A literature survey of broken ice-structure interaction modelling methods for ships and offshore platforms

Highlights

• An extensive survey of models to predict stationkeeping structures’ interactions with broken ice-fields is presented.

• The modelling techniques are categorized into groups: Analytical, Empirical-Statistical, Numerical, and Hybrid Methods.

• Not all the methods surveyed can model ice-structure interaction with the relevant reliability and accuracy.

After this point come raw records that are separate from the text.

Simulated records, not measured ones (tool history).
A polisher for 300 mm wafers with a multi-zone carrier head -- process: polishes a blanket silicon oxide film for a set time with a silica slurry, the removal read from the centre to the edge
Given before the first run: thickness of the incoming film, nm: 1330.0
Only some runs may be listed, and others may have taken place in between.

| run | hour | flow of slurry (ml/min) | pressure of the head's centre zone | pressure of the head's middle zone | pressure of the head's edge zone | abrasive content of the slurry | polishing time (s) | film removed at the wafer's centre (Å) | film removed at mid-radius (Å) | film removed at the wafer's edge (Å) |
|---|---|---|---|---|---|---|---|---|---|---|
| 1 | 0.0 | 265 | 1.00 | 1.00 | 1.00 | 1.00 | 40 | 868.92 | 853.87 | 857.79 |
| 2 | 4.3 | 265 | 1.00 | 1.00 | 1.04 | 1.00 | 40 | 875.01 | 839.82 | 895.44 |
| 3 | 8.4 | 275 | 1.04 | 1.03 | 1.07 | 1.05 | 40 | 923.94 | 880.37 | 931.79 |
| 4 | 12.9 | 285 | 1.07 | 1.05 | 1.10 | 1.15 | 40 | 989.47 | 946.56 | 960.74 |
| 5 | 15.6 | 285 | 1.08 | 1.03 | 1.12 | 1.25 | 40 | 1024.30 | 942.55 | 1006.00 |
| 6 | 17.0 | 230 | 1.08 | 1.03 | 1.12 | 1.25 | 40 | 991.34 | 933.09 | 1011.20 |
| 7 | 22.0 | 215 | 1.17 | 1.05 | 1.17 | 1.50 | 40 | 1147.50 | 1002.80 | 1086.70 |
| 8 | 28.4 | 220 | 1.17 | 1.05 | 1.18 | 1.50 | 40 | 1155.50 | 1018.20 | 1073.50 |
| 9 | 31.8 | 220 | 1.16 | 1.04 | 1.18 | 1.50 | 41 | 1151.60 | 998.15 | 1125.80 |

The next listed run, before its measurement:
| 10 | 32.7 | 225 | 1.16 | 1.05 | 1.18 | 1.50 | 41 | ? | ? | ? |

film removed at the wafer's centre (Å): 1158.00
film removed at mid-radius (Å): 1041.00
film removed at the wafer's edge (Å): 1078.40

• Researchers have made recognizable progress; however, more validations are needed to have confidence in the models.

Abstract

Numerical modelling present an alternative to the more industry-accepted full-scale trials and physical model tests for predicting ice actions on ships and offshore platforms in a broken ice-field. Before a method is developed or adopted, it is essential to survey the existing methods that modelled relevant aspects of ice-ship interaction processes. This work presents an extensive literature survey of various existing ice-structure interaction models, primarily in the context of their applications to the simulations of stationkeeping and dynamic positioning (DP) of ships and offshore platforms in broken and managed ice-fields. A brief discussion is presented on various modelling methods, highlights of their capabilities, limitations, and applicability for real-time or fast simulations. Most of the computational methods such as finite element method (FEM), discrete element method (DEM), particle in cell (PIC) method, smoothed particle hydrodynamics (SPH) method, and other conventional computational fluid dynamics (CFD) methods require high computation resources. They often take a long calculation time, which is unsuitable for real-time simulations. The suitable methods for such simulations are perhaps the non-smooth DEM (NDEM), 2-D DEM, empirical, and some hybrid methods. Regardless of the methods adopted, validations with quality measurements and observations are paramount to the success of the models.

Introduction

The interest in future oil and gas exploration in deep water arctic regions is expected to demand customized stationkeeping systems. Of particular interest are dynamic positioning (DP) capabilities for drill-ships, offshore supply ships, floating production, storage and offloading (FPSOs), and icebreakers, allowing them to operate under challenging sea ice drift conditions. One of the greatest threats to the DP systems of ships and offshore installations is the multi-directionality of drifting sea ice with a wide variety of types and forms, ranging from isolated first-year floes to compacted multi-year ridges (Metrikin, 2015). This issue is further complicated by the ice-ship interaction process that depends on many complex and interconnected parameters and characteristics related to the ice-field, the ship, and the surrounding environment (Metrikin, 2014). Analytical and numerical models and their validations using measurements are essential and a key to understanding the problem and designing both the floating and stationkeeping systems.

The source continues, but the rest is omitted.